The government project is situated about 40 miles (64 kilometres) south of Lusaka. It is sited at a spot where the Kafue river falls about 2,000 feet (600 metres) over a series of rapids. The sudden drop - which comes after the river has slowly wound its way across the Kafue flats. - takes the river through thirteen miles (21 kilometres) of the Kafue George to the Zambesi River Plain.

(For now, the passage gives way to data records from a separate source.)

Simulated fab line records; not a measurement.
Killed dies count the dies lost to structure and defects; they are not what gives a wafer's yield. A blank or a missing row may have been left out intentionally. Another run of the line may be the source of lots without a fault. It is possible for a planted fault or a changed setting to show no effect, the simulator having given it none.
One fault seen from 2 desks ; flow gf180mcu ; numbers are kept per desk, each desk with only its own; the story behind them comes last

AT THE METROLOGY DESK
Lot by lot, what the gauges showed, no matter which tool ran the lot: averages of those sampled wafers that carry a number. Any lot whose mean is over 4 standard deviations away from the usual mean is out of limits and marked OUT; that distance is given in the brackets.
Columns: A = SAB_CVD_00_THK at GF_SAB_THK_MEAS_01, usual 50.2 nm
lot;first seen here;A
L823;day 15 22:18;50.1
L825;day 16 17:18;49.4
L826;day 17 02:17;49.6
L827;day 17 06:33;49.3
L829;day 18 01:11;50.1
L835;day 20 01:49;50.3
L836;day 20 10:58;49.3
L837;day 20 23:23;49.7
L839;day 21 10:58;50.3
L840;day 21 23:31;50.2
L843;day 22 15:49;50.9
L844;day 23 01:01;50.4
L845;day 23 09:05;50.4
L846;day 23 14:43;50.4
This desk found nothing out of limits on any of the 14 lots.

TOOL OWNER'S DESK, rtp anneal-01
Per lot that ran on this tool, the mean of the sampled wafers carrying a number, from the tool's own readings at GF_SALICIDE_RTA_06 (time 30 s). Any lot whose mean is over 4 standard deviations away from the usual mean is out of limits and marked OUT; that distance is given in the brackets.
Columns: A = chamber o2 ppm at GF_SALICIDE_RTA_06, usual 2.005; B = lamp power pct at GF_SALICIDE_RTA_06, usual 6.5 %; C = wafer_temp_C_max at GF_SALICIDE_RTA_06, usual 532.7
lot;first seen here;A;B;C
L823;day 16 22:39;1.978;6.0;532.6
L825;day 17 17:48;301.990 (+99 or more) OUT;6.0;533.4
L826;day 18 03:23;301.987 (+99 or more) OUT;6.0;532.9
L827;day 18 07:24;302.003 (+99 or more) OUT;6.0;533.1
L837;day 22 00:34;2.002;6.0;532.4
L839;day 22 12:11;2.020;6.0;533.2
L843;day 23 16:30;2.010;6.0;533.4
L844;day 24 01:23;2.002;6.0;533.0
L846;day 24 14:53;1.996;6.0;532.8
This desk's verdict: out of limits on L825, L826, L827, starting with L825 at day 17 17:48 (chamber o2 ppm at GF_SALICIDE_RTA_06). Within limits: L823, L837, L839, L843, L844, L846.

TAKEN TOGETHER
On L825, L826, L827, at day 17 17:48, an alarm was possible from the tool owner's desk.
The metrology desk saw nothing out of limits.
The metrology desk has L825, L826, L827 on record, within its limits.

The maximum power output of the hydro-electric plant is 600 megawatts. This is produced by four generating units initially, thought there is provision for two further units. The primary stage has cost about 60 million Kwacha (about 35 million pounds sterling, 84 million US dollars). Originally there were plans for an upstream reservoir to ensure the water supply to the dam is constant, but this part of the project was postponed until 1976, as the Zambian government decided instead to proceed with an extension to the existing Kariba dam power scheme on the Zambian side of the dam, which is shared with Rhodesia.
Associated with the Kafue dam is a settlement of nearly 6,000 people. Although the initial buildings were designed to house construction workers, a township will remain consisting of people working on operating and maintaining the project. The settlement has full facilities including provision for education, cultural, recreational and commercial activities, as well as administrative offices.
SYNOPSIS: A new lake has appeared in Zambia. It has formed behind the dam built in the Kafue George, about 40 miles south of Lusaka.
The dam and hydro-electric power station are already in operation, although the official opening will not take place until next year. There are four generators installed at the moment, which can produce up to six hundred megawatts, and there are provisions to install two more.
The first stage of the project has cost about thirty-five million pounds sterling.
The site is at a spot where the Kafue river drops suddenly, after meandering for miles across the Kafue flats. It falls nearly two thousand feet to the floor of the gorge, where it flows thirteen miles to the Zambesi river plain.
The dam and power station were built by a Yugoslav firm, with a Swedish company acting as overall consultants.
Nearly six thousand people are working on the project, and many of them will stay on to operate it. A permanent township is being built to house them and it has full facilities, including provision for education, sport and culture.
One fear with dams such as this, is that the river flow will not always be sufficient. Originally, there were plans to create a reservoir upstream of the dam, to maintain a reserve of water for such emergencies. But the scheme was shelved in favour of building an extra power station on the nearby Kariba complex.